Monday, January 17, 2022

Russian Troll data investigation

I found Russian Troll Data set on kaggle and analyzed it:  

Part 1. EDA

Part 2. Feature Engineering

Part 3. Machine Learning, a test accuracy 99.6%

This project for me is personal. I experienced the propaganda machine of the Soviet Union and am horrified to see it used on Americans. As a young adult in Soviet Russia, I succumbed to brainwashing and had no idea what was really going on. "Everybody always lies" had been the norm. I came to the US in the 90s and I was amazed that in the US, deception is not normalized as in my homeland. I have been surprised when Americans trusted my words while Soviet people would look at me with suspicion regardless of the situation. I am saddened that Americans’ trust has been abused by paid trolls. I worry that deception will be normalized here in the States as well. I believe that propaganda is a form of psychological abuse.

My first encounter with the trolls was in Russian forums. At first I thought that these are badly informed people and I tried to give them links to correct information. Only in a few months when I read an article about Russian troll farms did I realize what was going on. I have seen a guy still posting articles about omnipotent Hilary Clinton who is set on destroying the world for a month after Donald Trump won. You see, a government propaganda machine is bureaucratic, and it took time for them to change their instructions. Or one of them bragged how they scheduled their issues of compromising materials to the most damage, in particular he was proud about “pedophile ring” lies right before the presidential election. This quote shows a more current example: “I would believe in [Biden] Rebuild plan when the potholes on my street will be fixed”, because in Russia a president actually has the power to command local authorities.

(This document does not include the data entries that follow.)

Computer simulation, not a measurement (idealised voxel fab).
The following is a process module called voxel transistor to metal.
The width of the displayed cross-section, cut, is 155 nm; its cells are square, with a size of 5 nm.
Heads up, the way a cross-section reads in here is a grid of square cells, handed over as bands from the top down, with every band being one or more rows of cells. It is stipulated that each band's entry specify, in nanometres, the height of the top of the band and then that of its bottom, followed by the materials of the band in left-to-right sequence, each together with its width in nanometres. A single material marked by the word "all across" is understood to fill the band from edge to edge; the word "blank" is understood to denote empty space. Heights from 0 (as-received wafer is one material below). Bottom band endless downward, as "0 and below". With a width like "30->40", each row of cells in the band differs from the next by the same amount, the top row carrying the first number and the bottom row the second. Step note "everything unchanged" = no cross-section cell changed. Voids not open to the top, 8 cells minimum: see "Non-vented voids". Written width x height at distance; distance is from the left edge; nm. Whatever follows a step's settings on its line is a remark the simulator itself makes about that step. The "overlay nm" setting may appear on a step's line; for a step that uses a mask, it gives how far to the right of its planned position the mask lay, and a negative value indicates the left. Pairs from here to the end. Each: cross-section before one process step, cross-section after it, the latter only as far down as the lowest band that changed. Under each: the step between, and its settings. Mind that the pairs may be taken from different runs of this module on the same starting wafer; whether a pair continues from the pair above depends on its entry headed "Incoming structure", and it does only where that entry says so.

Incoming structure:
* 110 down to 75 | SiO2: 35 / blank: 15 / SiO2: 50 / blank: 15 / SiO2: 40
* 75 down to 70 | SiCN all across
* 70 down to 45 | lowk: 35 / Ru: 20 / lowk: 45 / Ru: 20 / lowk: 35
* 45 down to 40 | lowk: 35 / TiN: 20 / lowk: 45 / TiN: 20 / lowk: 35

When I saw these data become available, I wanted to help prevent people getting brainwashed like I was. I intend to study the data, to extract English tweets and to compare them with tweets from Americans. The difficulty with the data is that Russian propaganda uses 60/40 Göbbels 60/40 method: https://zarinazabrisky.medium.com/rotten-herrings-and-crucified-children-c4c278466985 It means that they mix in posts from real Americans to confuse their detection. With the tables I plan to check if there is a way to distinguish paid Russian trolls from Americans using Machine Learning methods.